Data offering requirements:

  • You must have the REFERENCE_USAGE privilege with GRANT OPTION on any data that you want to share. If you don’t, you receive a “missing reference usage grant” error when you try to register, join the collaboration, or link the data.

    GRANT REFERENCE_USAGE ON DATABASE my_database TO ROLE my_role WITH GRANT OPTION;
    
  • You must have the data provider collaboration role in a collaboration.

  • Currently, only the account role that created or joined the collaboration can link or unlink data into a collaboration.

Continue reading to see how to register and link a data offering into a collaboration:

Register a data offering

  1. Create a data offering specification for your data. Specify the following details about your data offering:

    • The source object for each dataset in your data offering.

    • Which columns to include in each dataset.

    • The type (join or otherwise) of each column, which is used to populate the clean room policies. In some cases, you will also specify the format of individual columns.

    • Any Snowflake data protection policies to apply to columns in your data offering.

    • How users can access the data: by template only, or also by free-form SQL query.

  2. Register the data offering by calling REGISTER_DATA_OFFERING, which returns a data offering ID.

    This step makes the data offering available to be linked into any collaboration by any role in your account that has read access to the registry. You can use the same data offering ID to share a data offering across multiple collaborations.

Source column renaming

Column names in a data offering can be renamed before exposing them to the analysis runner. Renaming depends on the category and column_type values that define the column in the data offering specification, as described in this table:

Column category

New column name

join_standard

column_type value

timestamp

timestamp

join_custom, passthrough, or event_type

Original column name is used.

For example, if the column in the source table is named user_email_address, how this column is exposed to an analysis runner depends on how it’s defined in the data offering specification:

Data offering specification

How the column is referenced

...
schema_and_template_policies:
  user_email_address:
    category: join_standard
    column_type: hashed_email_sha256

column_type is used for join_standard columns:

SELECT HASHED_EMAIL_SHA256
FROM source_table[0];

Applying data protection policies to data offerings

Data shared in a clean room is protected in several ways:

  • Data registered with the clean room environment is created as a secure view that omits any columns not listed in the data offering specification.

  • The secure view is shared only with the specific users and templates specified by the collaboration specification.

  • You can add Snowflake policies to your data to further manage how it’s used.

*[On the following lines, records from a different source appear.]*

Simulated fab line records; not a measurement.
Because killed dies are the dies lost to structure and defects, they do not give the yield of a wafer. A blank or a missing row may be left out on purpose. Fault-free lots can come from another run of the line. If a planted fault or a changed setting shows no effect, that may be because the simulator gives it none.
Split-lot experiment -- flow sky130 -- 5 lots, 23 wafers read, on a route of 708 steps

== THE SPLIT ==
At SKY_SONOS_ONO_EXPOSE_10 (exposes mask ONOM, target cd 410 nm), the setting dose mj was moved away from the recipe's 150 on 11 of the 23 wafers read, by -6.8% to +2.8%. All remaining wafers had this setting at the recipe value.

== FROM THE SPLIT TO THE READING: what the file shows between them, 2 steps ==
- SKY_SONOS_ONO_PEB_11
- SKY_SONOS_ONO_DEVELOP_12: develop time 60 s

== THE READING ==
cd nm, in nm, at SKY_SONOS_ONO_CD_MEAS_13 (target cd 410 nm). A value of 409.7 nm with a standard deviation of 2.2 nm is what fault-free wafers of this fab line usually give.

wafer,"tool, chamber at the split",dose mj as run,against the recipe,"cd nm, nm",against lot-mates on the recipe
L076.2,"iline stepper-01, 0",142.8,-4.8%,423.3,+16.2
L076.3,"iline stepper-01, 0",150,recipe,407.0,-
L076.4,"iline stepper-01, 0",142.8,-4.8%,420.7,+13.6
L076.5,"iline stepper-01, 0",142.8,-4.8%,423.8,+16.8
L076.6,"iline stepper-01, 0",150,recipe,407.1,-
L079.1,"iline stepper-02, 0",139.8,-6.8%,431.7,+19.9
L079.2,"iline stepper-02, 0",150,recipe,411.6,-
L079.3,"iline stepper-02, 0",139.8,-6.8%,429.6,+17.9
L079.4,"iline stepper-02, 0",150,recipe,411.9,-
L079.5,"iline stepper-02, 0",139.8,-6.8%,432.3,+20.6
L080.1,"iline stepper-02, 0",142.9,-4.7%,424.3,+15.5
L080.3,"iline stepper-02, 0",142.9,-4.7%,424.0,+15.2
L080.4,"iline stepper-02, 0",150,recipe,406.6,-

  • Data Clean Room template policies are also applied based on the data offering column classification.

There are two ways to apply a Snowflake data protection policy, such as a join or aggregation policy, to your shared data:

Apply the Snowflake policy to your source data

Any Snowflake policies applied to the source data also apply to the data offering view in the collaboration.

If you apply Snowflake policies to your source data, let your collaborators know about them so that they don’t unknowingly run a query that joins on a non-joinable column or doesn’t meet aggregation requirements. Mention any Snowflake policies in your data offering’s description field.

Important

When registering a data offering that has Snowflake data policies on it, you should either use a role that is not subject to those policies, or temporarily suspend the policy until after the data is registered.

This is because Snowflake Data Clean Rooms runs a validation query on the source table as part of the registration process. If the test query fails to return meaningful results, the registration fails. Some Snowflake data policies can cause the test to fail. For example, a table might have an aggregation policy, and the validation query won’t return enough rows to satisfy the aggregation policy’s minimum group size requirement.

Apply the Snowflake policy to the data offering (free-form query usage only)

You can apply Snowflake policies to your shared data when it’s accessed through free-form queries, without applying them to the source data. These policies are applied in addition to any Snowflake policies applied directly to the source table.

To add free-form SQL policies to your data:

  1. Create a policy of a type supported by Collaboration Data Clean Rooms.

  2. Add the following information to your data offering specification:

    • Set allowed_analyses: template_and_freeform_sql.

    • Add a freeform_sql_policies section to the dataset entry.

    • Add the appropriate policy type sections under freeform_sql_policies, listing the Snowflake policies that you created, and which collaboration columns they apply to. Supported policy types are:

      • aggregation_policy: A single aggregation policy with optional entity keys.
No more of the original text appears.